While bird-watching season may be long past, owl season is just getting started.

A few weeks ago, we noticed this peculiar sound coming from the vicinity of the Woodline over on our neighbors’ property, more specifically it was around dawn and dusk.

It sounded almost like a cat meowing, or the last note of a catbird’s call – you know, that harsh, sharp, almost angry “Meow!” sound. Although it sounded vaguely feline, we suspected it was something else mainly because the dogs paid it absolutely no mind.

Our primary suspect was that it was some sort of owl. I’m particularly fond of listening for owls, mainly because I love that twilight time at dawn and dusk when you are likely to hear them. I call that time “shift change” as the diurnal birds call it a day, and the night birds and amphibians take over singing duties.

Several species of owls, namely the Eastern Screech Owl, Barred Owl, Great Horned Owls, and even Saw Whet Owls are no strangers to our little corner of the world, however this was one that I hadn’t heard before.
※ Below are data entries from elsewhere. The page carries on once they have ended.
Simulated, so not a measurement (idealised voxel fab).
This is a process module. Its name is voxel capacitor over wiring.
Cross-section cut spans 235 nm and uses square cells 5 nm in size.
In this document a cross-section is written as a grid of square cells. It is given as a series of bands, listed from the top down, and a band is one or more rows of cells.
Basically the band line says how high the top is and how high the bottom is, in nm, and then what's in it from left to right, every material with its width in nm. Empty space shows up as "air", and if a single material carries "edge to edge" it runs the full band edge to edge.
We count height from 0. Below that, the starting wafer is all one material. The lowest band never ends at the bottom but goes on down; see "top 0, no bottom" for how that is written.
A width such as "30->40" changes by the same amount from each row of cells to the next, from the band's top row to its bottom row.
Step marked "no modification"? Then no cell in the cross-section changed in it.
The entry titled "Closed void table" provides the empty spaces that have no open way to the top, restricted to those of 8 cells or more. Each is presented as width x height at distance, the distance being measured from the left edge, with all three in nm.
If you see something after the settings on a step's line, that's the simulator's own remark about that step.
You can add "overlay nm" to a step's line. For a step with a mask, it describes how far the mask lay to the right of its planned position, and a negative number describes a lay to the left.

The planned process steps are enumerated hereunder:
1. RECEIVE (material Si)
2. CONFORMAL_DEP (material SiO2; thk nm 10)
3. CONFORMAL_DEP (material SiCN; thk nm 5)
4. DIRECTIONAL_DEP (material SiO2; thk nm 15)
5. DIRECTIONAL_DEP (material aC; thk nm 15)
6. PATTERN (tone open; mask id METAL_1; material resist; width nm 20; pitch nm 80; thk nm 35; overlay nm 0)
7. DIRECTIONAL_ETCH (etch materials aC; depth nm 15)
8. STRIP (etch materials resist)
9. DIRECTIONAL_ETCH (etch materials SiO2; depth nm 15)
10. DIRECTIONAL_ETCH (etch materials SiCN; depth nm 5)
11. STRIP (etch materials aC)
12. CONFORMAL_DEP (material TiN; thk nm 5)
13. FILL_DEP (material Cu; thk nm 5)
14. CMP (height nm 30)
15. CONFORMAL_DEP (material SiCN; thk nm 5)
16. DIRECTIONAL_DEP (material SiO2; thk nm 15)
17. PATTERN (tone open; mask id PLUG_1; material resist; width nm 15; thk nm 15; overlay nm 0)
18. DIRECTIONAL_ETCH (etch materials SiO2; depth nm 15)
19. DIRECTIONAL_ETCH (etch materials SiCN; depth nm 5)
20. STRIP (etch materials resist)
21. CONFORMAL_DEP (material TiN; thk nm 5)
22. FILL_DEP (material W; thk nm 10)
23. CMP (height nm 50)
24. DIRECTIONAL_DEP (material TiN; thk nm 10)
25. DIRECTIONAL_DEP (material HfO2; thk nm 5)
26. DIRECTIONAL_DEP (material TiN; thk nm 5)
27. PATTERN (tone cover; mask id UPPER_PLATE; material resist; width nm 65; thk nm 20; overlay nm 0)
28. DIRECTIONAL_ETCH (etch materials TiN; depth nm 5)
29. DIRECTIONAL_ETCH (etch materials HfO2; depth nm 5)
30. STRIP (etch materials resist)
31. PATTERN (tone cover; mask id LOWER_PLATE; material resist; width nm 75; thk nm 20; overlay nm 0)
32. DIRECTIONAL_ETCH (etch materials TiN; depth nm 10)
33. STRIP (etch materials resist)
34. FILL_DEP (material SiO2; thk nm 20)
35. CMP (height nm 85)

The barred owl is a likely candidate if you have ever heard an owl call in the middle of the night. ODNR photo.

Using a free bird ID app (Merlin Bird ID by The Cornell Lab) on my phone, I looked for those owls that are known to reside or migrate through southeastern Ohio and soon came across the Short-eared Owl. Playing the owl’s call on my phone quickly confirmed that our crepuscular visitor was indeed a Short-eared Owl.

The Short-eared Owl (Asio flammeus) is an Ohio species of special interest but is listed as a species of “least concern” over its entire range – which includes every continent except Australia and Antarctica. It is a raptor, or a bird of prey, and therefore “cool” – Far Side fans may get the reference to “Birds of prey know they’re cool.”

It is a medium-sized owl, falling squarely size-wise between the more-familiar barred and screech owls, and as its name suggests has short, barely visible feathered tufts or “ears” or on its head. It is tawny brown in color with a barred tail, and heavily streaked with darker feathers.

Unlike most owls, the Short-eared Owl is known to hunt at dawn and dusk, and even during the day – perhaps in relationship to its favored meal, the vole. Although I did not get to see it during the day, the species is known for flying low over the ground, in an erratic, fluttering, moth-like manner. It is also known for rarely vocalizing away from its breeding grounds, so I was fortunate to get to hear it.

The Short-eared Owl is only an occasional visitor to southern Ohio, although several have been known to nest along Lake Erie, so it was a bit of a treat to hear it mornings and evenings while it was in the neighborhood (although the local meadow voles may have disagreed).

If you enjoy owls, now is the time to start listening for them – particularly Great Horned Owls; while other birds are finished raising young or heading south, these owls are just beginning to stake out their territories for breeding in late fall or early winter.

The great horned owl is the largest of Ohio’s resident owls and the largest “eared” owl in North America. Once abundant in the state, great horned owl numbers have declined with the development of Ohio. ODNR photo.

Why do they breed so early? Perhaps it is to give their young a head start for learning to hunt in the spring when prey is more abundant. One thing that is for sure though, it is easy to hear them calling on the cold, still, winter nights.

Some of my best owl listening (and watching) has been while I was sitting on a deer stand in the pre-dawn darkness, waiting for the sun to come up. There’s nothing like sitting 20 feet up a tree having an owl come swooping down to a landing nearby, but I might suggest bundling up the kids and going out to listen for owls after sunset – and bring hot chocolate.

Jim Freeman is the wildlife specialist for the Meigs Soil and Water Conservation District. He can be contacted weekdays at 740-992-4282 or at [email protected]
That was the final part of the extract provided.